Skip to content

Quantization

Pocket TTS supports dynamic int8 quantization to reduce runtime memory usage and improve inference speed on x86 CPUs.

Quick Start

CLI

pocket-tts generate --quantize --text "Hello world"
pocket-tts serve --quantize

Python API

from pocket_tts import TTSModel

model = TTSModel.load_model(quantize=True)
voice_state = model.get_state_for_audio_prompt("alba")
audio = model.generate_audio(voice_state, "Hello world!")

Installation

Quantization works out of the box on any supported PyTorch version (2.5+) using torch.ao.

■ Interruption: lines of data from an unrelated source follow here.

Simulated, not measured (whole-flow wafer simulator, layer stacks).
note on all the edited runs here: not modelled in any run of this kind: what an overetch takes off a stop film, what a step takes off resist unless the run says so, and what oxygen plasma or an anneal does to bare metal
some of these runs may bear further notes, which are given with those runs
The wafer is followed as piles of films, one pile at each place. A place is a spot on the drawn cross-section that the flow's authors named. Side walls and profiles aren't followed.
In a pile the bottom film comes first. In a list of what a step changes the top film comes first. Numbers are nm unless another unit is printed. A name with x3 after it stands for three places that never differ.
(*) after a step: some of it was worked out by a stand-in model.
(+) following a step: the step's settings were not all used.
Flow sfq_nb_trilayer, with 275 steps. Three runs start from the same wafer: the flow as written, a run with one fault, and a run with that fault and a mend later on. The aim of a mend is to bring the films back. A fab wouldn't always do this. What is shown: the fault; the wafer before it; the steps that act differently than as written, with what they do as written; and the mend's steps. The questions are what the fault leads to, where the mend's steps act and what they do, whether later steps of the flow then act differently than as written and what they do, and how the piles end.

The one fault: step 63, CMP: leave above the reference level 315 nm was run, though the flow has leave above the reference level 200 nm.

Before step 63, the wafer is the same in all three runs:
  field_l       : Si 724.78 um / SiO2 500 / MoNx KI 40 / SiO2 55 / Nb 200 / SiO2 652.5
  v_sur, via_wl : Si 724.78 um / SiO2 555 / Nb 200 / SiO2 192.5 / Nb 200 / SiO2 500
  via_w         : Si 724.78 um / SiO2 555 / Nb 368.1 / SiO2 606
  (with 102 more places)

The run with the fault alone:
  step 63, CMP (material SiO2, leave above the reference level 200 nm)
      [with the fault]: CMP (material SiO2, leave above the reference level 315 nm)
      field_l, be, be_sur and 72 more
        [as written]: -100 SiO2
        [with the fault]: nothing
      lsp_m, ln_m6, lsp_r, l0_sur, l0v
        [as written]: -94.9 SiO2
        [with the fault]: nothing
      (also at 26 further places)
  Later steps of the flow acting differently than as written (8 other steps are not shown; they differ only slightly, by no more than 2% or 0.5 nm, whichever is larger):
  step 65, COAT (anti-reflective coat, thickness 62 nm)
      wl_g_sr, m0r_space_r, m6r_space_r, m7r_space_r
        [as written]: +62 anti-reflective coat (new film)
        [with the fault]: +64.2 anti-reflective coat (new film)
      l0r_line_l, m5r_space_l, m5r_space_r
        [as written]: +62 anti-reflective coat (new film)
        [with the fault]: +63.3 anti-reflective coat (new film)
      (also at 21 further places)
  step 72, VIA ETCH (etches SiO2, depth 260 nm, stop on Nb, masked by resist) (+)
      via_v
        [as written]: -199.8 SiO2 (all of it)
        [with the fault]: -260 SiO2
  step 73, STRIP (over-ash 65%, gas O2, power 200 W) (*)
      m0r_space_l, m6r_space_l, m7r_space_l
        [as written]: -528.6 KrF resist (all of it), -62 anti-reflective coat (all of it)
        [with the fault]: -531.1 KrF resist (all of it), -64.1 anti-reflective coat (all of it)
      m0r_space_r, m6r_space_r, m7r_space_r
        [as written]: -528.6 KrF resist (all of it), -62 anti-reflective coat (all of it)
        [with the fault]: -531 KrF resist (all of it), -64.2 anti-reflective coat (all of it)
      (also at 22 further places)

For optimized performance, install torchao (requires torch 2.10+):

pip install pocket-tts[quantize]

The quantization module automatically selects the best available backend:

  • torchao (torch 2.10+): optimized C++ kernels, faster on both ARM and x86
  • torch.ao (torch 2.5-2.9): deprecated but functional fallback

Performance

Benchmarks on the full eval paragraph across 8 voices, 5 isolated runs per config.

x86 (FBGEMM, ubuntu-latest GitHub Actions runner)

Config Runtime Memory RTS Speedup vs Baseline
baseline 450 MB 3.17x --
attention_ffn (default) 234 MB 4.04x 1.27x
all 206 MB 4.01x 1.26x

ARM (QNNPACK, Apple M4 MacBook Air, torchao backend)

Config Runtime Memory RTS Speedup vs Baseline
baseline 450 MB 6.33x --
attention_ffn (default) 234 MB 7.76x 1.23x

With the torch.ao fallback (torch 2.5-2.9), ARM performance is ~16% slower than baseline rather than faster. Upgrading to torch 2.10+ with torchao is recommended for ARM users.

Quality

Quantization has no measurable impact on speech quality:

  • WER (Word Error Rate): WER delta for the default attention_ffn config is −0.022 ±0.032 - the ± range crosses zero, meaning the delta is indistinguishable from measurement noise.
  • Subjective listening: no audible difference across all 8 voices

What gets quantized

When quantize=True, the following layer groups in the FlowLM transformer are quantized to int8:

Group Params Description
attention ~25M Q/K/V/output projections in transformer layers
ffn ~50M Feed-forward linear layers in transformer layers

The flow matching network (flow_net, ~7M params) and the Mimi VAE decoder (convolutional) remain in float32.